Published On: Thu, Sep 24th, 2020

EDR Security Best Practices

Endpoint detection and response (EDR) deals with securing the outboard devices connected to a network. While this is something organizations didn’t have to deal with 20 years ago, it’s going to become an increasingly important concern. Knowing the best practices for these tools can help enterprises use them in the most effective way. 

What Is EDR Security?

The way networks are configured is one issue that’s contributing to the increasing need for EDR security. In the past, networks were entirely contained and defined by on-premise systems. These were run through servers and applications housed on-site at an enterprise. Along came the cloud and a whole new way of building networks and sharing data. 

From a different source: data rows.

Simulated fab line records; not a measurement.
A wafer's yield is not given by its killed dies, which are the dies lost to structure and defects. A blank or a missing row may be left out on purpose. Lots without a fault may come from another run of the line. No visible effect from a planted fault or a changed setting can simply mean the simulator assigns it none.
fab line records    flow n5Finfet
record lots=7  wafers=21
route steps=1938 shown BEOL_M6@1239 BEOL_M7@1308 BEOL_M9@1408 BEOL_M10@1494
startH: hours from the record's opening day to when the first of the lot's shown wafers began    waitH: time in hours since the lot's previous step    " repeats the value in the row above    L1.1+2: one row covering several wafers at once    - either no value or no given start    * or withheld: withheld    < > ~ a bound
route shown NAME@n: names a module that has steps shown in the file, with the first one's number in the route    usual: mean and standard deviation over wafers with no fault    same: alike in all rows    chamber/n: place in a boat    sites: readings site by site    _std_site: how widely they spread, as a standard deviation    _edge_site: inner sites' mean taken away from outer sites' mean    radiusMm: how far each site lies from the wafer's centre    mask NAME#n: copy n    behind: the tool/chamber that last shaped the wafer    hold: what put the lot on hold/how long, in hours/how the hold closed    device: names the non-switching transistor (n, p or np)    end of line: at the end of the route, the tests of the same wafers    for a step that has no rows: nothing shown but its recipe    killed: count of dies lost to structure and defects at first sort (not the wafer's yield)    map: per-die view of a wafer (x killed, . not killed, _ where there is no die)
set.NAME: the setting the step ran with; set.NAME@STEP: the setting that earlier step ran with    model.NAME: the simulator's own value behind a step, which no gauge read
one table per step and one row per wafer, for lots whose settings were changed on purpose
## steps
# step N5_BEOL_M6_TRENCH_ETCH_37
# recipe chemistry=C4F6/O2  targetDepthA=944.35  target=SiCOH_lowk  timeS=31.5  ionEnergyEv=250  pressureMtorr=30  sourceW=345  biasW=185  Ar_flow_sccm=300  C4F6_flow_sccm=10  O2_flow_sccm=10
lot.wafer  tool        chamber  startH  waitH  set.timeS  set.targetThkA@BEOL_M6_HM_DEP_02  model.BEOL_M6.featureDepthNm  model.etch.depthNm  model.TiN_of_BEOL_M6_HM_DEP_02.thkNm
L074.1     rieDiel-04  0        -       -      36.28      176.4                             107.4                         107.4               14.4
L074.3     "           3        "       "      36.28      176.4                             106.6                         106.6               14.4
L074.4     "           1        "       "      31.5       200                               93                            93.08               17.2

photo/ Gerd Altmann via pixabay

Devices (endpoints) are no longer confined to the walls of an office. People take them home. They use them at work sites. The cloud has created a whole new way of doing business. But it has also brought along a big problem: How do enterprises secure their networks now that they’ve become more decentralized? 

EDR security is one answer to this question. 

In essence, EDR security is a way for IT teams to identify and isolate threats before they become catastrophic. Some estimates say about 7.5 septillion (that’s 75 followed by 20 zeros) gigabytes of data are created every single day. The vast majority of this data goes unused; but that doesn’t mean it’s safe to the enterprise. Organizations must be able to cut through the noise of all this data creation to see what’s safe and what poses a threat. EDR tools help enterprises find these threats as they occur, which can vastly improve the odds of fending off malicious attacks. 

What Are EDR Security Best Practices? 

As with any enterprise-grade tool, there are right ways and wrong ways to implement EDR security protocols. The following are some best practices every IT team and business should consider when looking at EDR security tools:

  • Employee training, education, and permissions are as important as anything. Too often enterprises get IT security tools and relegate their implementation entirely to the teams that use them most. While not every employee needs to be an expert in EDR security applications, everyone with access to an endpoint needs to be on the same page. Otherwise, your organization is going to be more prone to threats. Education and training should be mandatory, continuous, and complete. Many people aren’t going to see the value in doing this. But that doesn’t mean it shouldn’t be done. Social engineering is still one of the most dangerous threats to enterprise security today. Unfortunately, it’s so effective because it takes advantage of human nature. Education, training, and keeping employee permissions only at the necessary level can limit risk. 
  • Have a plan before something goes wrong. If you don’t know exactly how to react when a threat surfaces, it’s probably already too late. EDR security tools are useful to enterprises because they facilitate rapid responses to security issues. This is only going to serve you, however, if you actually know how to react in that scenario. Run through simulated outcomes. Create orders of operations. Build your network security in a way that will allow you to respond to attacks fast, and without having to log into every enterprise account.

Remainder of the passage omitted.